One Word Describes the Retina iMac with an SSD: Wow!
Yesterday I picked up a 27″ iMac with Retina display that I’d ordered in December with some end-of-year money. The machine has so stunned me with its display, thin design, and super-fast solid state drive (SSD), that it has almost instantly changed my relationship with my Mac.
You may ask, “What…are you in love with your Mac, Borsch? Do you hug it?” (That came from a buddy in an email, who thinks I have far too much affection for technology!). 😉
The answer is “yes” since my face is in front of this machine for hours each day. I use it for photo work, video editing, podcasting, writing, finance work, and a bunch of other tasks. I’d played with one in the store, but until I got it home, migrated my previous 27″ iMac’s files and settings to this new one and started to use it, did I realize why and how that relationship has shifted with just a couple of hours of use.

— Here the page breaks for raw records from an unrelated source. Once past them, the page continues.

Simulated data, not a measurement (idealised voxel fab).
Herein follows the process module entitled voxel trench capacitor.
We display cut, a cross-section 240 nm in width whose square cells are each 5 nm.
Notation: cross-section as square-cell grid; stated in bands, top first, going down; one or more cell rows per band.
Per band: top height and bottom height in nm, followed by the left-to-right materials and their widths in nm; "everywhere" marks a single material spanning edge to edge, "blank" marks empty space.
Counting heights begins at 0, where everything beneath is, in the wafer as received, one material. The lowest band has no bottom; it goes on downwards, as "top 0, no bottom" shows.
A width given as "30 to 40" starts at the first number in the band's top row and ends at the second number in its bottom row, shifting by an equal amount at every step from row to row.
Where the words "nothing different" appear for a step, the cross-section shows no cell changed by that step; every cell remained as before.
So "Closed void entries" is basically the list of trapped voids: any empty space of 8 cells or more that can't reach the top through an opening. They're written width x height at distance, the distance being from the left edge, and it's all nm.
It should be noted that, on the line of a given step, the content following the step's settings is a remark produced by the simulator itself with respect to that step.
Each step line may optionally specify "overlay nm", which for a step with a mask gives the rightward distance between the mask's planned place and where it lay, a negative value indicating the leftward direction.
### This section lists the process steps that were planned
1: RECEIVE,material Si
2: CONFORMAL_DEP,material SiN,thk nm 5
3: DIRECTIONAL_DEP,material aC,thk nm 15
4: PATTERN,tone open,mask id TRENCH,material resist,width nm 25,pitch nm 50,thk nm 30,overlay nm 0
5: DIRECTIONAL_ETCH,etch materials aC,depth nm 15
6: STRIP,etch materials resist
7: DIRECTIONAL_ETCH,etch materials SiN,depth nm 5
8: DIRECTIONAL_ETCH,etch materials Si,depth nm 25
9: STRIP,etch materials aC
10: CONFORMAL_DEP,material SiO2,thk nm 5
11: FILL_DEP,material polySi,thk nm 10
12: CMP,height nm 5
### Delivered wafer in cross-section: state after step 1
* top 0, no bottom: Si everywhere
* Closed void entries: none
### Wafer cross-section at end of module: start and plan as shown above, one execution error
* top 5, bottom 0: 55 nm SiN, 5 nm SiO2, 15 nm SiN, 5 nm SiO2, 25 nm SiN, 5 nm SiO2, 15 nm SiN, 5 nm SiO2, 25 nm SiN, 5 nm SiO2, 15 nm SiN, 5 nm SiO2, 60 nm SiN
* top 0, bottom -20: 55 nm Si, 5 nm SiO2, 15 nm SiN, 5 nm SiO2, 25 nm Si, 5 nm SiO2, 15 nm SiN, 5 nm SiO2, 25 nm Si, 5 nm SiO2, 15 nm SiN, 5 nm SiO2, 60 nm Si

In no particular order, here are a few impressions with only a few hours usage:
Display: This is the #1 feature, obviously. The clarity is so good that I’ve been opening photos in Aperture just to look at them. They are so crystal clear—and I’m seeing things in them I’d not noticed before—that I laughed when I realized I’d spent an hour last night just gazing at pics!
Text and graphics are like you’d see on an iPad, Chromebook Pixel, or any extremely high resolution display. Reading on this display is easy, clear and just stunning.
SSD: I gulped when I ordered this machine since I’d chosen the 1 terabyte solid state drive (SSD) option and the upgrade from a spinning drive (or ‘Fusion‘) to SSD wasn’t cheap. Best decision I made, however, and here is where my ‘relationship’ with my iMac changed.
I didn’t realize how reluctant I’d grown when, in the middle of some work, I had become hesitant to launch an application because of the time it would take to have it up and running. Same thing with updates requiring a restart. Since so much stuff loads on my machines (I have multiple apps opening upon restart as well as various things like Dropbox and Little Snitch running too), the boot time was in the 2-3 minute range so I was always running system updates in the evening so I wouldn’t interrupt workflows. With the SSD, boot time is about 45 seconds! I actually launch stuff on-the-fly whenever I need it now and will run updates when they appear.
Memory: Though the only user-modifiable part of this machine is being able to add RAM to it later on, I also added 32GBs of memory to the machine. Though 16GBs on my former 27″ iMac seemed like enough, if I was running a virtual machine (e.g., Windows, Ubuntu Linux) at the same time my machine would slow to a crawl. Plus I’d always be quitting memory-hogging applications like Photoshop, InDesign, or my 20-tabs-always-open-in in my web browser of choice, Google Chrome.
I’ve never had a problem with Apple RAM but have had with third party memory. Figuring I’m keeping this bad-boy for some time, I wanted the best possible machine I could build so I opted for the cost of Apple memory (which is actually quite competitive…but never used to be which is why I would opt for third party RAM most of the time in the past).
Other: Also upgraded the processor to a 4ghz i7 as well as the graphics card, an AMD Radeon R9 M295X with 4GB of GDDR5 memory. While I’m not a gamer (but sometimes run Windows in a Boot Camp partition and play games), I also noticed a very nice increase in video performance and scaling in Final Cut Pro, as well as playing 4k videos.
THE COST
Yes, I know the machine is expensive (nearly $5k with tax) but click on that receipt to see a larger view and see what I paid for a Mac IIci with 13″ color monitor in August of 1990.
The retail price of this Mac IIci/monitor bundle was almost $6,000 and the Apple employee discounted price was $4,193.00. Using a simple purchasing calculator and the Consumer Price Index (CPI) inflation rate to figure out what that amount would be in today’s money, if I had purchased that Mac IIci bundle now it would have cost me roughly $7,470.00 and had a retail price over $10,000!
So yes, I think this iMac Retina is an amazingly good value. Because of that I can almost even justify spending that kind of dough on a computer! 😉
About Steve Borsch
Strategist. Learner. Idea Guy. Salesman. Connector of Dots. Friend. Husband & Dad. CEO. Janitor. More here.
Connecting the Dots Podcast
Podcasting hit the mainstream in July of 2005 when Apple added podcast show support within iTunes. I'd seen this coming so started podcasting in May of 2005 and kept going until August of 2007. Unfortunately was never 'discovered' by national broadcasters, but made a delightfully large number of connections with people all over the world because of these shows. Click here to view the archive of my podcast posts.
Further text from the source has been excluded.